If you haven't heard of VoIP, or Internet Telephony, then it is time to pay attention. If you have heard of it but are currently stuck with an all-TDM or hybrid telephony system, we have one question for you... Why? VoIP has been around for decades but has only recently been considered ready to implement as an architecture for business phone systems. VoIP stands for Voice over Internet Protocol (VoIP), IP-Enabled Services. VoIP historically referred to using IP to connect private branch exchanges (PBXs), but the term is now used interchangeable with IP telephony. VoIP today is often referred to as is a type of phone system that uses technology that allows you to make voice calls with an internet connection instead of a regular (or analog) phone line.
According to Cisco's 100% IP Telephony Infographic, in 2016, only 28% of all companies were all VoIP. Though VoIP systems are steadily becoming the standard for business communications, many still have concerns about adopting it. We're going to debunk the 5 most common VoIP myths.
1. Poor Quality
There's nothing worse than playing a good old-fashioned game of phone tag because of poor or lost connection. When VoIP was first introduced, users complained about the quality- echoes, background noise and delays. While many companies still may be wary of this connection, these services have since upgraded their technology resulting in consistent crystal-clear phone calls. The quality of your call is in direct correlation to the quality of your device.

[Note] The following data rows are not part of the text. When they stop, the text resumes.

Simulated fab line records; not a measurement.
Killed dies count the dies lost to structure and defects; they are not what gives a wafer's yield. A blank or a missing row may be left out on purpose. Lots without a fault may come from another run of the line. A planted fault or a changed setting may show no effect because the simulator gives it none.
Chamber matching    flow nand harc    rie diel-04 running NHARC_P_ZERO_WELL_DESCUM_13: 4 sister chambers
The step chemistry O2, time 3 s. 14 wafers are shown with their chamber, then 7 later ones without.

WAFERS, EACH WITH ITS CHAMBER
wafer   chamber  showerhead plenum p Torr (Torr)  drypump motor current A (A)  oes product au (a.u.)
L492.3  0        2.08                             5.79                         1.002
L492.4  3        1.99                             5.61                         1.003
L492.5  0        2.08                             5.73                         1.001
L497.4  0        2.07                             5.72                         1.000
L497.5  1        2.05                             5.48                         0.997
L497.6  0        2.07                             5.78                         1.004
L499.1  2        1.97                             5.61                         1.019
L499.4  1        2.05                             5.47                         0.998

2. Features & Upgrades Are Too Expensive
With most services, you pay extra for premium features and system upgrades. Management time is then spent on allocating the funds to "needs," while slowly weeding out the "wants." CIO's find themselves asking what the company can do without, but what if we told you that you didn't have to choose? VoIP systems often come with many features, depending on the provider. But if you do your research when choosing your provider, more often than not you can truly get your money's worth in services. Flexability and scalability are two of the prominent benefits to VoIP. Upgrading generally means that you select a different payment plan for any extended services, so these additional costs are completely up to the company's demand for additional services.
3. Limited Mobility- Is it Really Reliable?
The new workplace reality is simple, if an employee doesn't need to be in the office, they're likely going to stay home. As a result, employers are looking for ways to cater to remote workers. VoIP allows for a seamless connection from any location. When addressing mobility needs, it's important to look into a softphone application. A VoIP softphone bridges the gap between an office handset and a cellular device. When integrated, the softphone allows the users device to mirror the functionality of a desktop- protecting the device, the number and all other confidential information on the company's end. This not only creates efficiency from any location, but allows for continued presence even when away from the desk. This connection is as reliable as your internet connection. If you don't already have issues with power outages, service interference or network latency, you shouldn't expect to have any problems with VoIP.
4. Questionable Security
We've covered this topic before in our post VoIP Security Threats- What can I do? Though we have plenty of reasons to worry about online security, the worries centered around VoIP can be avoided if your company is properly prepared. If you know what level of security you're looking for, vendors can bulk up on security first and foremost. It is important not to ignore the fact that just like every other device on a network, there are vulnerabilities to hackers and cyber attackers if not protected. What can you do? Providing a virtual private network (VPN) is a great way to keep your data encrypted across your network as well as from the outside. Constant monitoring ensures that even when someone isn't watching, your network is safe. Strong passwords are a given and this almost goes without saying that password123 just isn't going to cut it. Substituting numbers for letters based on their appearance is a great way to start improving your password strength (i.e., 1 instead of L, 2 instead of Z, etc). Combine uppercase and lowercase letters as well as symbols and numbers for maximum security. Ready firewalls are a corporate expectation and should work effectively to protect your VoIP system in the long run.
5. Only For Large Businesses
While large companies find VoIP useful for call centers that use high volume calling, small and mid-size companies are more than capable of reaping the benefits too. VoIP allows for small business growth without the need for expensive upgrades or costly downtime. Small companies can also utilize VoIP and its extensive feature set to make their organization look bigger than it is, with a more professional telephony solution aimed at optimal customer service. Mid-sized businesses can implement VoIP at multiple locations, saving in inter-company calls.
Switching telephony systems isn't a small decision. Make sure to do all of your research and triple check your sources before shying away from the idea of a Hosted VoIP solution. VoIP is simply the most cost effective and efficient way of handling business telecommunication needs.